The Sept. 10 workshop was part of a series of public meetings the agency is hosting as part of its Grid Access Transformation Project (GAT). The agency has paused certain transmission planning processes to consider changes in how it will tackle 65 GW of transmission service requests. 

In July, BPA outlined its proposed plan to address the queue. The agency has developed a two-part approach: a transitional phase to get off the pause and a longer-term “future state” that will include more substantial reforms to BPA’s existing transmission processes. (See BPA Outlines Proposed Transmission Planning Reforms.)  

BPA’s proposed future state, which includes shifting toward proactive transmission planning (an approach that seeks to forecast transmission needs and prepare the system ahead of time rather than just reacting to customer requests), received support from Seattle City Light (SCL) during the Sept. 10 workshop.  

“We want to get to a future state where Bonneville is going through a planning process that’s proactive and not reactive, so that planning process can look ahead 10, 15, 20 years using probabilistic analysis and come to some great outcomes for us as customers,” said Michael Watkins, policy adviser at SCL. 

Watkins also discussed BPA Administrator John Hairston’s goal of reducing the time from transmission request to service to five to six years. (See Industry Sees Challenges as BPA Considers ‘Radical’ Updates to Tx Planning.) 

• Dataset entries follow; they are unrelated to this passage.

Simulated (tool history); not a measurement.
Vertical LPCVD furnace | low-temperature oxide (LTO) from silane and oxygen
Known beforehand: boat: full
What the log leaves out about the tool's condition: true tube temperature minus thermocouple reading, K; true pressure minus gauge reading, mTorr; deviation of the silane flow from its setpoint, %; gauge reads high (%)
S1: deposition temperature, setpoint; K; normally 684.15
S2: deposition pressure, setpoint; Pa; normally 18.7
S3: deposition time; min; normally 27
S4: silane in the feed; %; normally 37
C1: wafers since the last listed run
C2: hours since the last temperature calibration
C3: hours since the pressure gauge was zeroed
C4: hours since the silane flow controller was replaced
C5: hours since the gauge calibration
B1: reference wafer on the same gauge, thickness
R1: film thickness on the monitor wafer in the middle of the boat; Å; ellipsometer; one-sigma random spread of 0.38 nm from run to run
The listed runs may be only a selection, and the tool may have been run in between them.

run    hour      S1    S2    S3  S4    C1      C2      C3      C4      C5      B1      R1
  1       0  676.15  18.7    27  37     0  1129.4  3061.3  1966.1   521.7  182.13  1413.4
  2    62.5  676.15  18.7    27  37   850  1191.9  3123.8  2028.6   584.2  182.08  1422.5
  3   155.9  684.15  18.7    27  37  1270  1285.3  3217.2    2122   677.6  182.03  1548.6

“If we can get to that point, think about that world for our customers, where our customers can get interim nonfirm service in a short amount of time, whether that’s to make a deal for a new resource, take advantage of a regional importer or exporter deal,” Watkins said. “And then, within five or six years, firm that up, so that our customers can make long-term investments and count on using that transmission to serve load or to reduce their cost for a long period of time.” 

“We support that vision of the future, and while there’s lots of details to work out on how we get there, we think that difficult discussion and working those details out is worth it,” Watkins added. 

BPA is also moving from a business practice process to a tariff proceeding process, or a Section 212 proceeding under the Federal Power Act.  

Chris Jones, director of transmission policy and power delivery at Northwest Requirements Utilities, said he agrees “strongly with the encouragement to continue moving toward the proactive planning element.” 

“To me, that’s the kind of crown jewel, the pot of gold at the end of this rainbow,” Jones added. “And I think what I would encourage BPA is to, as we move into this 212 proceeding, not subordinate that effort to the 212 effort to the extent possible. I would encourage BPA to continue supporting that in parallel.” 

‘Inherently Speculative’

BPA customers participating in the workshop, such as Portland General Electric, also requested that the agency clarify its proposed readiness criteria intended to weed out speculative projects. 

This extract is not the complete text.